Memory blow-up when passing DataFrame to function inside @threads loop

#1

When I run the code below, the memory usage blows up:

function func(df::DataFrame)
    X = df[:time]
    indices = findall(X .> 0)
end

# read in R data
rds = "blablab.rds"
objs = load(rds);

params = collect(0.5:0.005:0.7);

for i in 1:length(objs)
    cols = [string(name) for name in names(objs.data[i]) if occursin("blabla",string(name))]
    hypers = [(a,b) for a in cols, b in params]

    results = [DataFrame() for _ in 1:length(hypers)]

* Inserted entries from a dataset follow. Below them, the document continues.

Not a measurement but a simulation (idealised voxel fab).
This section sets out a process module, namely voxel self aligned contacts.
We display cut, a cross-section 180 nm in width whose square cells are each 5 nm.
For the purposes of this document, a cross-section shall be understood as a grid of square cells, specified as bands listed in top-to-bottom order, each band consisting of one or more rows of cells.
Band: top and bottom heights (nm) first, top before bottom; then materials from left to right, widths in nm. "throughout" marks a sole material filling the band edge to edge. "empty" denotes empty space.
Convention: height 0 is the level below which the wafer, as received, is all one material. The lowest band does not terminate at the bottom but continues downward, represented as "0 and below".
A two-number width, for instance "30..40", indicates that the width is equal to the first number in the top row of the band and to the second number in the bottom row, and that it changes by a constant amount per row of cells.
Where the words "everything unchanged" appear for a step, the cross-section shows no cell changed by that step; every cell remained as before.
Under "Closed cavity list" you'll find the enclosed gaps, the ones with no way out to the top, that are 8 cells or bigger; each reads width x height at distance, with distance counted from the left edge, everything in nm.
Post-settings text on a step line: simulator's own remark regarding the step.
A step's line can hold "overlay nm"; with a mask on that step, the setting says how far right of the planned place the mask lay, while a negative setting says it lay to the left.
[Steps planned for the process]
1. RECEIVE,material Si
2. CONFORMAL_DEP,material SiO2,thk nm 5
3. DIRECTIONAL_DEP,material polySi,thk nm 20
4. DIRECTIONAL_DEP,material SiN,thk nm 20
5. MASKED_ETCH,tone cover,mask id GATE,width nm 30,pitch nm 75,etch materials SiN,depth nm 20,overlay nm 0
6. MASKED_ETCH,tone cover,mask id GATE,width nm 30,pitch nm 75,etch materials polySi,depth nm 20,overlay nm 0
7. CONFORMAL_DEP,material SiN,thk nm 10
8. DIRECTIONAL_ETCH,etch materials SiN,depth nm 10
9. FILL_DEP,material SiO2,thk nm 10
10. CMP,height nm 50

    # HERE IS WHERE THE MEMORY BLOWS UP
    Threads.@threads for hi in 1:length(hypers)
        name, val = hypers[hi]
        results[hi] = func(objs.data[i])
    end
end

df is 0.7GB. When I run this piece of code my memory usage goes up to ~30GB!!! It seems like just accessing a column of df inside func() is copying the whole thing?

0 Likes

#2

It looks like it could be similar to the issue that I ran into here:

If it is the same issue, I believe it was fixed on the julia master branch a few months ago, but hasn’t made it into a release yet. Again, if it is the same problem, things should work with julia 1.0.3 and earlier. I’ve been sticking with that release until we get a new bug fix release.

0 Likes